Court of Appeals clears DBP bank officials


THE Court of Appeals (CA) has exonerated several officers of the Development Bank of the Philippines (DBP) who were ordered dismissed by the Office of the Ombudsman in connection with their participation in alleged irregularities in 2009.

In a 40-page decision penned by Associate Justice Ricardo Rosario and concurred in by Associate Justices Edwin Sorongon and Eduardo Peralta Jr., the CA’s 16th Division granted petitions filed by Cresencia R. Bundoc, Arturo C. Baliton, Edgardo F. Garcia, Marissa S. Cayetano, Nelson P. Macatlang, Warren P. de Guzman, Franklin M. Velarde and Renato S. Velasco.

It reversed and set aside the review decision of the Ombudsman finding the respondents guilty of grave misconduct and conduct prejudicial to the best interest of the service.

Also exonerated were Alexander I. Magno, Benedicto Ernesto R. Bitonio, Jr., Ma. Teresita S. Tolentino and Jesus S. Guevara 2nd.
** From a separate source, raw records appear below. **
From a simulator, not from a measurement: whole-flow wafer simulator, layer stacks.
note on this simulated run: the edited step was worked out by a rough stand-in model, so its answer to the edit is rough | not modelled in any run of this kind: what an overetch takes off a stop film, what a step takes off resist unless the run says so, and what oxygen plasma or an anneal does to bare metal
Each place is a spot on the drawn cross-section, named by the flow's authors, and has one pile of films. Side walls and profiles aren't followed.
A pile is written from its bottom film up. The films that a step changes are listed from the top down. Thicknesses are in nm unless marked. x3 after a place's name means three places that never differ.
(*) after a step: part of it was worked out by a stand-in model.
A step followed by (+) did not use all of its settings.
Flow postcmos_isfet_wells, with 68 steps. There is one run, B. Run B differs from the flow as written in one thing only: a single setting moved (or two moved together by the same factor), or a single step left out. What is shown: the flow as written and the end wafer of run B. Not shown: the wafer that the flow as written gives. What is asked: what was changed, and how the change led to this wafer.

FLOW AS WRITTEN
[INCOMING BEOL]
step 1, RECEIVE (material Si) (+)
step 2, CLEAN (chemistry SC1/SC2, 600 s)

“The administrative charges against petitioners are dismissed and all principal and accessory penalties imposed upon them are hereby set aside and vacated,” the CA held.

Records of the case showed that petitioners were among the directors and officers of the DBP administratively charged for their involvement in the supposed anomalies surrounding the grant and release of DBP of two loans to Deltaventure Resources Inc. (DVRI); the sale of its P50-million common shares in Philex Mining Corp. (Philex) to Goldenmedia Corp. (GMC) for the sum of P637.5 million; and the sale of DBP’s P59.3-million common shares in Philex to Two Rivers Pacific Holding Corp. for P1.2 billion.

The anti-graft office penalized them with dismissal from the service, with accessory penalties, prompting the respondents to seek redress with the appelate court.

In its November 27, 2015, the CA held that the Ombudsman’s findings are not supported by substantial evidence against the petitioners.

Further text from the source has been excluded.